Michigan’s tourism industry thrived in 2015 and is expected to remain strong through 2016, according to two Michigan State University researchers who presented their annual report at the Pure Michigan Governor’s Conference on Tourism in Lansing.
The year was highlighted by particularly strong growth in hotel occupancy rates, up 2.3 percent statewide compared to a national average 1.7 percent increase, and a significant surge in visitation to natural areas.
“Visits to our natural attractions saw tremendous increases,” said Sarah Nicholls, associate professor of tourism. “The overall increase in visitation across all of our National Park Service sites was nearly 20 percent, compared to just under 5 percent for all US sites.”
Visitation to Sleeping Bear Dunes National Lakeshore went up 10 percent, closing out 2015 with 1,535,633 visitors.
Nicholls said that these increases can be attributed in part to key economic measures, such as increasing consumer confidence across the US and low gas prices across the state of Michigan.
“Not only do trips cost less, but people are much more likely to prioritize pleasure items given their increasing confidence in their jobs and the economy,” Nicholls said.

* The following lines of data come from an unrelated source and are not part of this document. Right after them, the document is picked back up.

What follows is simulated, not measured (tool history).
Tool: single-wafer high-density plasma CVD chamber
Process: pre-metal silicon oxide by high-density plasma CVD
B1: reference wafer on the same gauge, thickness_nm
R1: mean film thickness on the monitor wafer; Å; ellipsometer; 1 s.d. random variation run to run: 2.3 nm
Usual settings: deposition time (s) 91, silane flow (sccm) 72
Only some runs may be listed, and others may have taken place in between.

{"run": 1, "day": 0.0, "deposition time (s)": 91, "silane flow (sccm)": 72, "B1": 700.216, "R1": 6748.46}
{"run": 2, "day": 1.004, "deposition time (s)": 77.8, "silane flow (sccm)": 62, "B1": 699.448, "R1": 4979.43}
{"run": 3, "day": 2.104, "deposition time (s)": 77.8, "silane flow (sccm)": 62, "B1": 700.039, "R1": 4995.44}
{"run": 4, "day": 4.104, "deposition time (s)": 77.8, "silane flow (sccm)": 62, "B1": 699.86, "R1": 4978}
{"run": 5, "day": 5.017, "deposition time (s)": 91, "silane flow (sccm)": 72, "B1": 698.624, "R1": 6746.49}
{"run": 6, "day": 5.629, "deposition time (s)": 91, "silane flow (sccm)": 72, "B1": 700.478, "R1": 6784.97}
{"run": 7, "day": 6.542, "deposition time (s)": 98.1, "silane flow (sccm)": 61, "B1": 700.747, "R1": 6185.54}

She added that the improvements also reflect the continuing success of the award-winning Pure Michigan advertising campaign and ongoing positive coverage in the US media. Traverse City alone received more than 20 ‘best of’ rankings by national outlets in 2015, and Detroit is likely to see increasing levels of positive coverage with the recent launch of the Detroit’s Comeback Story campaign.
According to Dan McCole, associate professor in MSU’s Department of Community Sustainability, MSU is forecasting that Michigan’s tourism industry will continue these positive trends in 2016, despite slightly weaker economic indicators compared to last year. He predicts a 3 percent increase in tourism prices and a 5 percent increase in tourism spending.
“Michigan’s tourism industry fully recovered from the recession in 2013 and since then we’ve seen steady growth, which we expect to continue,” McCole said. “Demand for travel and travel intentions are still very high, and tourism has been leading most other sectors of the economy.”
He added that the preferences and status of millennials, the largest generation ever at more than 95 million strong, are significantly influencing travel trends as they age.
“The oldest millennials are now 35 and as a generation they are starting to earn higher incomes,” McCole said. “They are very different than their predecessors were at the same life-stage, and because of their size, increasing spending ability and preference for experiences over ‘stuff,’ they are having a meaningful impact on the tourism industry.”
McCole’s research also explores the increasing influence of smart phones on tourism.
“Smart phones are being used increasingly for planning and booking travel, and are changing the way we experience travel,” McCole said.
With these trends complimenting what Michigan offers as a destination, the MSU researchers predict that overall tourism volume – the amount of people travelling to and around the state – will increase by 3 percent in 2016.
“Subject to the usual wild cards, we are expecting 2016 to be another solid year for Michigan tourism,” Nicholls said.